MIAMI – The Oneworld Alliance has announced that both Japan Air Commuter (JC) and Hokkaido Air Systems (6L), subsidiaries of Japan Airlines (JL), will be joining the Oneworld Alliance as affiliates.
The airlines will be joining on October 25. This move will allow Oneworld passengers to be able to choose from a wider variety of destinations. The addition of the two airlines will increase the Oneworld Alliance’s global network by four destinations.
Kikai (KKX), Okierau (OKE), Yakushima (KUM) in the Ryukyu Islands (small islands south of Japan), and Tajima Airport (TJH), all operated by JC, will be three new additions to the Oneworld Alliance’s global network. All four new destinations are solely operated by Japan Air Commuter using ATR-46 and ATR-72 aircraft.

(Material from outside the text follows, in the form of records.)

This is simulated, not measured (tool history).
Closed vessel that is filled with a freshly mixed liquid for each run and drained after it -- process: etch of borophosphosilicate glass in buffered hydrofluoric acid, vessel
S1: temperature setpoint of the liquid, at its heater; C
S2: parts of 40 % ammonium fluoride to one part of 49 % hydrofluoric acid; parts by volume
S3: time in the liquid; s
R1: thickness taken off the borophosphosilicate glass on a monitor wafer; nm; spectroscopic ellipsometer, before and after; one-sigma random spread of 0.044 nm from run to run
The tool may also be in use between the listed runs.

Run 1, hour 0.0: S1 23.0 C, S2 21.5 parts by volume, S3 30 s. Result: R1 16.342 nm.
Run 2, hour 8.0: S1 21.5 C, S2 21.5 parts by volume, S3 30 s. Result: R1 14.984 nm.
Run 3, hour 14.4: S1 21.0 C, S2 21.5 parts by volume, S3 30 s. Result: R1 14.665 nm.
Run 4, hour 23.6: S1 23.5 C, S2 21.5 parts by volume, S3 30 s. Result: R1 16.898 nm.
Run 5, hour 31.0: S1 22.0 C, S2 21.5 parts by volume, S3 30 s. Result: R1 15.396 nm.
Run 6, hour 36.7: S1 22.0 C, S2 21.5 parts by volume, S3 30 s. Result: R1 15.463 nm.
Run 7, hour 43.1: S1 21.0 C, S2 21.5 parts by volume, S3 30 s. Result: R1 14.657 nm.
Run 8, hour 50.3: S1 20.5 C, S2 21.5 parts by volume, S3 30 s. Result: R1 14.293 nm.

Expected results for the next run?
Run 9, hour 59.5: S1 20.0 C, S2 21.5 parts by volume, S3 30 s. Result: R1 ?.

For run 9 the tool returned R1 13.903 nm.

Hokkaido Air Systems operates flights in and around the northern island of Hokkaido. The airline operates small aircraft on secondary and tertiary routes in Hokkaido and Aomori.
The airlines are majority-owned by JL, and therefore feature similar branding to the parent company. Along with JC and 6L, JL subsidiaries J-Air and Japan Transocean Air (NU) are already affiliates of the Oneworld Alliance.
Japan Airlines Comments
Japan Airlines Regional Vitalization Division Executive Officer Shunsuke Honda said, “With our oneworld partners, we look forward to welcoming customers across the world to rediscover the joy of travel and help revitalise regional sites throughout the country.
He continued, “These two airlines feature flights to beautiful destinations on the northern island of Hokkaido and Kagoshima, located at the south end of the Japanese archipelago.”
HAS and JAC Fleet Development
Hokkaido Air System, founded in 1997, employs only 83 people. The airline is one of the last in the world to use the Saab 340. In addition to the Saab 340, the airline operates a single ATR 42-600. (JA11HC)
Japan Air Commuter operates a slightly larger fleet, comprised of seven ATR 42-600 aircraft and two ATR 72-600 aircraft. In the past, the airline also operated a fleet of Saab 340 and Bombardier DHC-8-400Q aircraft.